Welcome.


Hi everyone and welcome to Bristol Grandparents Support Group blog. Although we are Bristol based we have grandparents from all over the UK and beyond as members.

It is estimated that over one million children in the UK are denied contact with their grandparents due to family breakdown which may have been caused by divorce/separation, alcohol/drug dependency,domestic violence,bereavement or family feud.
Every child has the right to have contact with their grandparents
if they wish and unless proven unsafe for them to do so. To deny contact from a parent or grandparent has to become as socially unacceptable as drink driving.
I hope to keep you up to date with what is going on in BGSG and I shall continue to campaign for the rights of children to have a loving and meaningful relationship with both parents and their extended family. So please join in as good to hear your views, not just mine!
I also will support via Skype.
There is no membership fee to be part of Bristol Grandparents Support Group.
Esther Rantzen says, " To every grandparent, links of love can never be broken in our hearts."

Please contact during office hours.
07773258270


Tuesday, 27 December 2011

How to set up a support group.

I am often asked how to begin the process of setting up a support group.

It definitely helps if you have experienced denied contact, but is not absolutely necessary.

There are a few things to think about:

How to publicize the event?

How many people?

Where to hold it?

Timings, during the day or evening?

Aims of group?

It doesn’t necessarily happen quickly, I tried for ages to no avail and was getting somewhat despondent. As there are over one million children denied contact with their grandparents in the UK, I knew they were out there some here.

So I gave it one last go, wrote to my local paper,again, I had written several times before, but with the headline, “Tea and Cake for the Grandchildren,” and gave a date time and place and amazingly grandparents appeared out of the woodwork.

Cake did it!

We have been meeting every two months since.

I wrote to all my local mags, which we get posted through my letter box monthly, I wrote my own posters, put them in the library and post offices etc.

I contacted local radio and TV, both have done interviews with us.

I have a Christmas tree every year in my front garden that grandparents come and write messages to their grandchildren, by Christmas eve it is full, usually local media come and do a piece on it.

The group is well known now and grandparents contact me daily, having been given our contact number through C.A.B, family lawyers,help and support databases and via our website. It seems to have gained its own momentum.

There is no membership fee to be part of the group. So if you need funding you need to start writing to organisations who fund local groups, local neighbourhood partnerships, local funding foundations etc. You only need to do this if you are incurring costs of course. My husband and I covered costs for the first few years but then realised that if we wanted to have proper leaflets, posters etc then we couldn’t continue doing that so needed to find funding from somewhere.

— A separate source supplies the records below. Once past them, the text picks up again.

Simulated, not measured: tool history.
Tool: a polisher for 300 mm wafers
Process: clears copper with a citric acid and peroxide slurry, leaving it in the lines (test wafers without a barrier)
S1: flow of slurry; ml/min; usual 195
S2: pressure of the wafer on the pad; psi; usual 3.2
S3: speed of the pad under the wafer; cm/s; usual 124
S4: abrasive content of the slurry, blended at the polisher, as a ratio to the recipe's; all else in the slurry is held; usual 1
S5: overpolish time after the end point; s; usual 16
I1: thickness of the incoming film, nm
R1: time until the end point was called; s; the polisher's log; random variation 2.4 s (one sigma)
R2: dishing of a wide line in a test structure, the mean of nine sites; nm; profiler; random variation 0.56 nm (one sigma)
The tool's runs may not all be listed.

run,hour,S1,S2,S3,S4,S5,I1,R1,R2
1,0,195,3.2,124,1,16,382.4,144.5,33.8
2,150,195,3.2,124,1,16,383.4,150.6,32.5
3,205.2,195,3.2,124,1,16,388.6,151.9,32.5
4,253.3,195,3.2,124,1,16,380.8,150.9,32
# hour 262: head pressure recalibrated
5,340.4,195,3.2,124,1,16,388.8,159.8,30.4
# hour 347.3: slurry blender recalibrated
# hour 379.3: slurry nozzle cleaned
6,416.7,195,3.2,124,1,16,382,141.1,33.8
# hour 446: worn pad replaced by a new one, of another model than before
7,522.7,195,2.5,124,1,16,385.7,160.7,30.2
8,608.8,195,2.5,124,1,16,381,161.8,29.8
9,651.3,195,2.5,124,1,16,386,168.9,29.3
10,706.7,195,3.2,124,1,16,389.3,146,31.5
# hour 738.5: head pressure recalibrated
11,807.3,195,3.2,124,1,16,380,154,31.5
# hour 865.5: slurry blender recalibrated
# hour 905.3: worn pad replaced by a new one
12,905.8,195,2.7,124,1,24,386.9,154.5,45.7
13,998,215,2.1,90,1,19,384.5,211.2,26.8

I admit that it does take time and effort to do this, you need to have a charity constitution, trustees and treasurer, sounds daunting, but it isn’t, if I can do it anyone can. You only have to be a registered charity if your income is going to be over a certain amount.

My local MP also is a great supporter of the group, so write to your MP.

I write constantly to David Cameron,MP’s, media of all shapes and sizes, to keep the issue of denied contact out there.

I decided to alternate the meetings, so one month its Friday afternoon and then Saturday evening, to try and help grandparents who are working during the day.

I did hire a room at one stage but we found it felt a bit impersonal so we now meet at my house, you never know from one month to another how many will turn up, but we manage to squeeze people in, and no I don’t have a big house, a normal semi-detached. Surprising how many people you can get in, by moving furniture about, a bit!

My husband is here as well, so we get grandads coming too.

The meeting it self runs itself really, everyone has tea/coffee and CAKE, I just welcome anyone new, which there always is, tell everyone what has been going on the last 2 months, press releases,new reports, etc and then its over to everyone else. Once someone starts talking, they are off, and it just happens.

Help, advice and support.

Every meeting I have ever had always finishes with grandparents laughing and joking with on another.

We are all here for one reason and one reason only, our grandchildren.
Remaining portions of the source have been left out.